Illustrators: Anna and Elena Balbusso

Genre: fantasy, paranormal

Setting: fishing village of Pesca Grotta; possibly Spain or Portugal

Themes: friendship, magic, ghosts, the ocean, evil spirits, emotional abuse, parental neglect

Protagonist: 100-year old sea spirit who is perpetually age 12, female and a male, age 12, possibly Spanish or Portuguese

Recommended for: Grades 4-9

Starred Reviews: Publishers Weekly, Booklist, Hornbook, and Kirkus

Notes: Includes black and white illustrations.

PUBLISHER’S WEEKLY

In the deepest recesses of the ocean, Graciela—once an ordinary girl—now makes sea glass and assists her friend, Amina, as she welcomes newly awakened sea ghosts from their death sleep. Though Graciela’s spirit is young, she has lived at the bottom of the ocean for more than a hundred years.
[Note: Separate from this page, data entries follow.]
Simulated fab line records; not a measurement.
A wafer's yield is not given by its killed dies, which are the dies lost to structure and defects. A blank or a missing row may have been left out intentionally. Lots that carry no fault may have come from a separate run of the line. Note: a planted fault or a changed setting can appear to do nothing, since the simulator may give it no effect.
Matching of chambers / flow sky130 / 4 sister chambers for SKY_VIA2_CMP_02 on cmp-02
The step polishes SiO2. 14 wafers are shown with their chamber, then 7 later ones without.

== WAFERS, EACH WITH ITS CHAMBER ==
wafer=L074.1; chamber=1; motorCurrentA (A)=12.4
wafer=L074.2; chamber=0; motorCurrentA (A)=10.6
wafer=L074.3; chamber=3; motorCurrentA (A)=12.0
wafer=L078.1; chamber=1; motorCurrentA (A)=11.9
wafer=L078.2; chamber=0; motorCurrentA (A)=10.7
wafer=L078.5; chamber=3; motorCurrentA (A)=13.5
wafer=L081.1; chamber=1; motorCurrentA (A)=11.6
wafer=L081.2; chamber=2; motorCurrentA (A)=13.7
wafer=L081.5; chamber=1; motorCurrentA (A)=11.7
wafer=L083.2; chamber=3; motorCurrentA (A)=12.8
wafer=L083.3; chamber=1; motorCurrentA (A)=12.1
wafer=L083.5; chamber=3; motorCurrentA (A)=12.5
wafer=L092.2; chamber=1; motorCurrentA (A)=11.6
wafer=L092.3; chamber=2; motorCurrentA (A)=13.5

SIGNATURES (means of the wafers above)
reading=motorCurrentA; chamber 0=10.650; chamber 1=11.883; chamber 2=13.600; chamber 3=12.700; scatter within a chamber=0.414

Meanwhile, in the mortal world on land, twelve-year-old Jorge Leon works in his family’s forge. He’s heard of the supernatural spirits living beneath the ocean’s waves—tales that do nothing to quell his fear of the water. But when Jorge discovers a hand-wrought harpoon with the power to spear a sea ghost, he knows he must destroy it any way he can.

When the harpoon is accidentally reunited with its vengeful creator, unlikely allies Graciela and Jorge have no choice but to work together to keep evil spirits from wreaking havoc on both the living and the dead. If only the answer to saving what they care about didn’t lie within the depths of the abyss…

MG Graphic Fiction
The Cartoonists Club

Author: Raina Telgemeier and Scott McCloud

Genre: graphic fiction, realistic fiction

Setting: middle school

Themes: writing, cartooning, art, teamwork, bookish, storytelling, school clubs, friendship

Protagonist: four tweens, middle schoolers, two females and two males, diverse skin tones

Recommended for: Grades 3-8

Starred Reviews: Booklist, SLJ, Publishers Weekly, Kirkus, and BCCB

PUBLISHER’S SUMMARY

Makayla is bursting with ideas but doesn’t know how to make them into a story.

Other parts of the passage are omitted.